Often I find myself cruising through Facebook, it can be a snatched moment at the school gate or a glimpse in the morning before putting my game face on.
I find it mildly depressing…
It makes me feel inadequate…
In my opinion Facebook is a world of extremities where normality has no place. People are either angry, and I mean really angry and they hide behind a picture issuing abuse at the world; or they are sad, really really sad and they update a commentary on all things wrong with their life and hope for a series of comments containing *hugs*. And finally, there are the pictures, these are the ones that make me feel a failure as a parent, the ones of mummy sitting down with little Bobby painting egg shells whilst baking cupcakes with toddler Tara.
I can understand the anger, people like to vent and Facebook has provided a wonderful platform where we can pretend to be anonymous. I can see the sadness, maybe a friendship can spark from this and a *hug* could turn into a real life telephone call and someone could feel better at the end of the day.
I can’t understand the craft….
If I even attempt to get the paint out my children start to get high on the fumes and start racing wildly with paintbrush in hand flicking red paint on the cream wall and treading ink into the carpet. I attempted to make glitter decorations before Christmas and my stress levels went so high that I had to lay in a darkened room all afternoon with a G & T whilst the children were minded by the Disney Channel. I still see glitter in every crevice and nook and my cream arm-chair looks like it was pooped on by a fairy.

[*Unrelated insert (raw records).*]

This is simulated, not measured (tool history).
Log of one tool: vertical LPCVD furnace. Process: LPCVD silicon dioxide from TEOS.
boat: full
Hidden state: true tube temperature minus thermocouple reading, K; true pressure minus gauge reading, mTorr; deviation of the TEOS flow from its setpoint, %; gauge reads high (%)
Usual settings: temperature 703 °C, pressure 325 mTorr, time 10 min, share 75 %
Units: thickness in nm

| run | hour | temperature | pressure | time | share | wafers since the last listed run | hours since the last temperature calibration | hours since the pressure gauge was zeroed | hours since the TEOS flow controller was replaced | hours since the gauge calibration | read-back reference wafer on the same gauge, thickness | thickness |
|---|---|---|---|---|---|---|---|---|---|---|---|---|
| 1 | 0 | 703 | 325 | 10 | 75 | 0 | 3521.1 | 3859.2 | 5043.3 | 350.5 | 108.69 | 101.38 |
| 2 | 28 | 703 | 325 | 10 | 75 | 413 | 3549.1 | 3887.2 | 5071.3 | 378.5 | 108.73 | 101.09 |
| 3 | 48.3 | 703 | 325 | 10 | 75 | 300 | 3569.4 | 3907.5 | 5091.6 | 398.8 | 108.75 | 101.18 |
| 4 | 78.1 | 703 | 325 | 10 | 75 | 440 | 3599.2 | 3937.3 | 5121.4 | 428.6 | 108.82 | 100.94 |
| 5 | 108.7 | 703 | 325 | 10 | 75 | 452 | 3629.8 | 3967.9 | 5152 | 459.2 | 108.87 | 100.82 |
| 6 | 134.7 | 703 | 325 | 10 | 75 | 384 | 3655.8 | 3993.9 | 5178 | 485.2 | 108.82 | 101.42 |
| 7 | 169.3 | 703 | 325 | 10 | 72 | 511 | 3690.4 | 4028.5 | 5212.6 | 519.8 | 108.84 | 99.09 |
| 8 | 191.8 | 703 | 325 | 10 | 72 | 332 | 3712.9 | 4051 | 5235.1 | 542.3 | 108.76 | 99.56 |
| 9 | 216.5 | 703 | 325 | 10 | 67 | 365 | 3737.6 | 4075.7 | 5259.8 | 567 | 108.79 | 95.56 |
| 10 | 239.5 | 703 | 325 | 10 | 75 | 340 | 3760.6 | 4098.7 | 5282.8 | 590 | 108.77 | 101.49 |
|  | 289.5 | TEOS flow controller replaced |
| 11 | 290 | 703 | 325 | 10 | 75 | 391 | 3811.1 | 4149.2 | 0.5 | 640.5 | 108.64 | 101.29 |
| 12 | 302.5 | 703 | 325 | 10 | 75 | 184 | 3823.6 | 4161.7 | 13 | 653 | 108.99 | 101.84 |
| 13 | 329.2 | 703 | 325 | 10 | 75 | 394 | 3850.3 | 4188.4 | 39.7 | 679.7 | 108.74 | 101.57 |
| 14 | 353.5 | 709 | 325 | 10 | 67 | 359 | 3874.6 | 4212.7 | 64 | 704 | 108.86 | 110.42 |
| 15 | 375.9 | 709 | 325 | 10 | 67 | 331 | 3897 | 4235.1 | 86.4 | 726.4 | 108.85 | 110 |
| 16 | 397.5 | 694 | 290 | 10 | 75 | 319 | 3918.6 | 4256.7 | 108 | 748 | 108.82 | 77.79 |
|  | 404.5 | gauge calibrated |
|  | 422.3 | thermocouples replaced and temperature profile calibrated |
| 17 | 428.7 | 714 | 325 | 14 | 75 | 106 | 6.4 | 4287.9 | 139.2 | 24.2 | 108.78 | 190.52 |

Where do they find the time?
Not only are Facebook friends crafting, but they all seem to live in immaculate homes with mood lighting and home fires burning in the background. The children look serene as they dab a piece of paint onto paper, they don’t try to paint a sibling or give the dog a new haircut whilst mummy tries to focus the camera and then edit it on instagram.
In my house….
Photos are banned, the rooms are decorated with drying shirts, the lunchtime plates lay on top of the dishwasher waiting for the elves to put them inside side. Piles of wet undies sit on the side waiting to be fed to the tumble dryer.
To introduce craft at this point would be simply obsecene.
To bake a cupcake would be madness.
As I said, I feel a little inadequate….
Respect to the parents that get it all done, now tell me – what is the bloody secret?